# Advice/help on learning how to make Wa-handles



## alterwisser (Feb 3, 2016)

Hi,

a colleague of mine has been making western style knives (as a hobby) for 30 years now. He recently invited me to make a knife with him (small parer) and I kind of got him interested in making a Japanese style knife.

I would like to help him a little with finding resources about how to make a wa handle. I assume it's easier than a western handle, but what do I know?
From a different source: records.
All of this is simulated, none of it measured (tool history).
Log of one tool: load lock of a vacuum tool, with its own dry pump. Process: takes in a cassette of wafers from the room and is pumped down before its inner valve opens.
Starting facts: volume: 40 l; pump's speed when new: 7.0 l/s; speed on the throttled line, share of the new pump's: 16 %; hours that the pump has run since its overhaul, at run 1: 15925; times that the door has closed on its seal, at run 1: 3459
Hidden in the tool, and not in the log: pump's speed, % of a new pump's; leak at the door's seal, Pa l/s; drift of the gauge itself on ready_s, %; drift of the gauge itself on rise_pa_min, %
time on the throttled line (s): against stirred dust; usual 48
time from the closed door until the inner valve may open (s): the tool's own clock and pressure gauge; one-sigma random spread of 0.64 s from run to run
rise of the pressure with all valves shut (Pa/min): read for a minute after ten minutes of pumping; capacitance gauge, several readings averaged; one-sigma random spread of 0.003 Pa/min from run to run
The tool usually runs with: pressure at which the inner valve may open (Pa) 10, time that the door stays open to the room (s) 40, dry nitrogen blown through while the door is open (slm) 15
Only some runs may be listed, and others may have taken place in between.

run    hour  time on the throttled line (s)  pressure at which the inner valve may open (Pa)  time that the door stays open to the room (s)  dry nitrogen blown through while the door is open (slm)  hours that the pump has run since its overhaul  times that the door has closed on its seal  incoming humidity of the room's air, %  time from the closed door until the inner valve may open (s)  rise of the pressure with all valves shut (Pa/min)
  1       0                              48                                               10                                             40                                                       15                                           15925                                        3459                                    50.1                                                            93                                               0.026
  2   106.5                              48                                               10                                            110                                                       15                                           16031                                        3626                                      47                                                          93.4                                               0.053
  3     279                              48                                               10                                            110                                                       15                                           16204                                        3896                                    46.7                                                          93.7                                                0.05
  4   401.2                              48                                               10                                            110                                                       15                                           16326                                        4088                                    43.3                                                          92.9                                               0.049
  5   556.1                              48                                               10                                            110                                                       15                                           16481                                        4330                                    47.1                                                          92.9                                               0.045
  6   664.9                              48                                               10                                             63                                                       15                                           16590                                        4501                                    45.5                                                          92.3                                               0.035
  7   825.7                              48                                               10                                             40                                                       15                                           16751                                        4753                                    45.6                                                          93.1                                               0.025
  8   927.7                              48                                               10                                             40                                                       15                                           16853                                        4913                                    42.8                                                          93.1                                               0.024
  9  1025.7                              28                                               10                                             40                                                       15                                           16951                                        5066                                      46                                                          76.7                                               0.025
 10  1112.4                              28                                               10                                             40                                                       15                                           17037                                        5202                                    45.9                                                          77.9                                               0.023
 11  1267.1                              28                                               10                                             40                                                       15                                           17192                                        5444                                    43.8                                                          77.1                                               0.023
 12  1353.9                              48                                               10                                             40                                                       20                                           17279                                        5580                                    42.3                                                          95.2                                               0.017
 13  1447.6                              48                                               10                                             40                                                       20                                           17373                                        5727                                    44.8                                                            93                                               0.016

Any links/threads/videos you guys can point out for me to take a look at? I think he wants to invite me to make the knife with him ... so might as well do that homework for him (or rather:us!)

Thanks
Steffen


----------



## chefcomesback (Feb 3, 2016)

alterwisser said:


> Hi,
> 
> a colleague of mine has been making western style knives (as a hobby) for 30 years now. He recently invited me to make a knife with him (small parer) and I kind of got him interested in making a Japanese style knife.
> 
> ...



http://www.kitchenknifeforums.com/showthread.php?t=19259


----------



## Bill13 (Feb 3, 2016)

Here is another of Mikey's WIP: http://www.kitchenknifeforums.com/showthread.php/20971-WIP


----------



## andur (Mar 16, 2016)

Is there anyone making Japanese handles the traditional way without glue? Just a good fit between the horn and wood - those are my favorite.


----------



## Matus (Mar 19, 2016)

I am just looking for the same information - thanks for the links


----------



## pkjames (Mar 19, 2016)

andur said:


> Is there anyone making Japanese handles the traditional way without glue? Just a good fit between the horn and wood - those are my favorite.



iirc they do use some sort of glue between the horn and the wood, most likely pva.


----------



## jessf (Mar 21, 2016)

I wonder if they always used some form of adhesive. I've found that often the furrel on a hand tool is meant to keep the end from splitting during the insertion of the tang and after as a way of reinforcing that area to keep from splitting during use. I've seen this more on chisels where in the absence of a socket you have a ferrule, maybe on the striking end a metal ring to keep that side from mushrooming out. 

So, perhaps you friction fit the ferrule, cut the tang slot and burn in the blade. Then we you go to assemble you place the ferrule lose around the tang, insert the blade into the handle while taping the ferrule into place adding some compression. Once the ferrule end sees some moisture or oil the wood will swell and the horn will not and the blade will be gripped tighter. Glue may not be necessary at that point.

this is all speculation but it would work if you could get the fit tight enough.


----------